Version-Release number of selected component (if applicable): kernel 2.6.18-92.1.10.el5 How reproducible: always Steps to Reproduce: 1. setup nodes to talk in IPv6 2. start cman 3. try to start rgmanager (with a configured service) on both nodes or try to perform a gfs/gfs2 mount operation on both nodes (it does not need to be at the same time). Actual results: dlm_recoverd is in D state. The invoking process cannot be killed. Additional info: I didn't have an option to verify if this problem is trictly related to the kernel side or userland side of dlm.
Let's reduce the steps above to just the following: 0. setup ipv6 1. make sure <dlm log_debug="1"/> is in cluster.conf 2. ccsd 3. cman_tool join 4. cman_tool nodes -a 5. fenced 6. fence_tool join 7. dlm_controld -D (doesn't fork) 8. dlm_tool join test Initially, I'm guessing that the problem is in dlm_controld, and we'll want to look at the function add_configfs_node() under "set the address".

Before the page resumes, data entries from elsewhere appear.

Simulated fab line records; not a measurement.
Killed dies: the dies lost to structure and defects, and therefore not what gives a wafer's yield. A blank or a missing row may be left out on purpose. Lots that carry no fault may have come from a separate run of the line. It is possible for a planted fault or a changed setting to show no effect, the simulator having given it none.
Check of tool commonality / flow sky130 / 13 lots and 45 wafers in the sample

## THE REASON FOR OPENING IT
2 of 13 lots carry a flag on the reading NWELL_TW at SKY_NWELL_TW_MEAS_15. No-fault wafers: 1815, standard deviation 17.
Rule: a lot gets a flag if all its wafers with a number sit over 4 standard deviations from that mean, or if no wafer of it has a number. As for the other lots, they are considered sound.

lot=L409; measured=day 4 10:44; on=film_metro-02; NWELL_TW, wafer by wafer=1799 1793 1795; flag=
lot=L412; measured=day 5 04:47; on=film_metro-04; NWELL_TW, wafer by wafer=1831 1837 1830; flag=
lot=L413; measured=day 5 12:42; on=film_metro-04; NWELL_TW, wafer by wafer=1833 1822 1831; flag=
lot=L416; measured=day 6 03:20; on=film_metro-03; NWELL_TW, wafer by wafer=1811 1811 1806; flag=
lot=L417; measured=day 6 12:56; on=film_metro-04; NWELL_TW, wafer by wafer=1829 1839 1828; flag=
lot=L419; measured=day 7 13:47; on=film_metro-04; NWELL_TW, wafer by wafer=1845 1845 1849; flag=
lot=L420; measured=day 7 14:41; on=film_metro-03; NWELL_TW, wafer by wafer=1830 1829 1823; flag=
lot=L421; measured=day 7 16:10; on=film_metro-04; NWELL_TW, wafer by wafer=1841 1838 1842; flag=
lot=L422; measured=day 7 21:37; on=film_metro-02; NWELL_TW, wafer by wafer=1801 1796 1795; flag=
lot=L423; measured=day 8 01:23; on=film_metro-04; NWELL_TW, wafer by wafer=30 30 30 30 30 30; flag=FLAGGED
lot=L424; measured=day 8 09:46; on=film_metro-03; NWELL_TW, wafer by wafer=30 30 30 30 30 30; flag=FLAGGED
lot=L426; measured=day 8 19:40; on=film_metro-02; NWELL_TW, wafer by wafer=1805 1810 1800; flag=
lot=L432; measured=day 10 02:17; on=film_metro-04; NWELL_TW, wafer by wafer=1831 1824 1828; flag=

I was able to reproduce it with this reduced test case. 0. done 1. done 1b. mounted configfs and modprobed kernel modules from a clean boot. 2. done 3. done 4a. cman_tool status to verify ipv6 connectivity. 4b. cman_tool nodes -a done 4c. groupd: done 5. done 6. done 7. done 8. executed first on rhel5-1 and then on rhel5-2 output from: 4a, 4b, fence_tool dump and 7 from both node in attachment. when running 8. on second node, dlm_recoverd is in D state.
Created attachment 314688 [details] debug info from rhel5-1 node
Created attachment 314689 [details] debug info from rhel5-2 node
Those logs all look fine. Does ps ax -o pid,stat,cmd,wchan show dlm_controld blocked on anything specific? Does anything appear in /var/log/messages, especially dlm messages, esp "connecting to" messages? I wonder if the call to bind() in Lon's recent patch could have anything to do with it?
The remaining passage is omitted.